Monday, May 23, 2022

“One Thing” (Matthew 5:6) - Follow Me IV -

Hunger

Hunger is a sign of life. Only live people need food, they crave water. A hungry person is a normal person. Hunger is a God-given gift for us to live a life. Along with this physical hunger, every person who has breath is also given a different kind of hunger – a spiritual hunger.

Blaise Pascal once famously said, “There is a God shaped vacuum in the heart of every man which cannot be filled by any created thing, but only by God, the Creator, made known through Jesus.” Sundar Singh, Indian missionary, also rightly said, “In comparison with this big world, the human heart is only a small thing. Though the world is so large, it is utterly unable to satisfy this tiny heart. The ever-growing soul and its capacity can be satisfied only in the infinite God. As water is restless until it reaches its level, so the soul has not peace until it rests in God.”

But sadly, we see so many people try to satisfy their spiritual hunger and quench their thirst in wrong places rather than in God. God said to the Israelites, “My people have committed two sins: They have forsaken me, the spring of living water, and have dug their own cisterns, broken cisterns that cannot hold water” (Jer 2:13). God’s people, you and I, have dug our own cisterns – the cisterns of money, security, fame, pleasure, and success. The more we drink from those cisterns, the more thirstry we become. It’s like drinking seawater. So what’s the cure? Jesus said, “Blessed are those who hunger and thirst for righteousness, for they will be filled” (Matt 5:5).

Hunger for Righteousness

What does it mean to hunger for righteousness? In this context, righteousness means to be right with God. So to hunger for righteousness means to have a strong, constant desire to be right with God, to be in fellowship with God, to walk with God.

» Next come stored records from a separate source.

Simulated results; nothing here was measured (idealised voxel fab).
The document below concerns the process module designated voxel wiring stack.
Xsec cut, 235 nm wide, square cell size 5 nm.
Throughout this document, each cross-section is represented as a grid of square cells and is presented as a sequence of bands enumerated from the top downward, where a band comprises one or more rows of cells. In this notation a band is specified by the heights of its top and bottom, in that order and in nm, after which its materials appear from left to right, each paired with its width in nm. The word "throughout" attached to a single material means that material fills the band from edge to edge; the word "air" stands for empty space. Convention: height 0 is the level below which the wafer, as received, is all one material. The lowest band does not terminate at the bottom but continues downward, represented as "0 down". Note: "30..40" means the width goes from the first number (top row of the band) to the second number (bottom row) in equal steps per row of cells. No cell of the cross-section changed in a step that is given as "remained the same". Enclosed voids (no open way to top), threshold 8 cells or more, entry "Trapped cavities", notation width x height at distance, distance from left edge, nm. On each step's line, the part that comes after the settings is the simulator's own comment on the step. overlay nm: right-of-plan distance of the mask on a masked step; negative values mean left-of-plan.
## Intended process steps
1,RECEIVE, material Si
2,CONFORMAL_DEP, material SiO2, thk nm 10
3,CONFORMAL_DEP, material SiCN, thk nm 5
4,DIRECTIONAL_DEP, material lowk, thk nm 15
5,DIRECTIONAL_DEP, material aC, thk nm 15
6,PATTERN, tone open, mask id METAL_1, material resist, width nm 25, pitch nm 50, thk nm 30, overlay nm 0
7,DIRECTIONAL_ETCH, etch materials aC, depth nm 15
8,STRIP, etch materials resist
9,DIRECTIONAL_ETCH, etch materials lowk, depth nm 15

The sons of Korah are a great example of those who hunger and thirst for righteousness. Today’s Call to Worship, Psalm 42, is written by the sons of Korah. “As the deer pants for streams of water, so my soul pants for you, my God. My soul thirsts for God, for the living God” (vv. 1-2). If we go to the Judean wilderness, we can see the dead deer here and there because they couldn’t find streams of water. For the deer, to find water is a matter of life and death. For the sons of Korah, to be right with God is a matter of life and death.

So who were the sons of Korah? How come they had such a desperate desire to be right with God? We can find the name Korah in Exodus 6. Korah was a younger cousin of Moses and Aaron. Moses became a leader, and Aaron became a priest. Korah became jealous. In Numbers 16 it was Korah that led a rebellion against Moses with the tribe of Rueben and 250 leaders from the other tribes. Korah demanded an equal access to God in the tabernacle. So what happened? Korah and his followers all died. The Bible says, “The earth opened its mouth and swallowed them with Korah, and fire devoured 250 of their followers.” (26:10).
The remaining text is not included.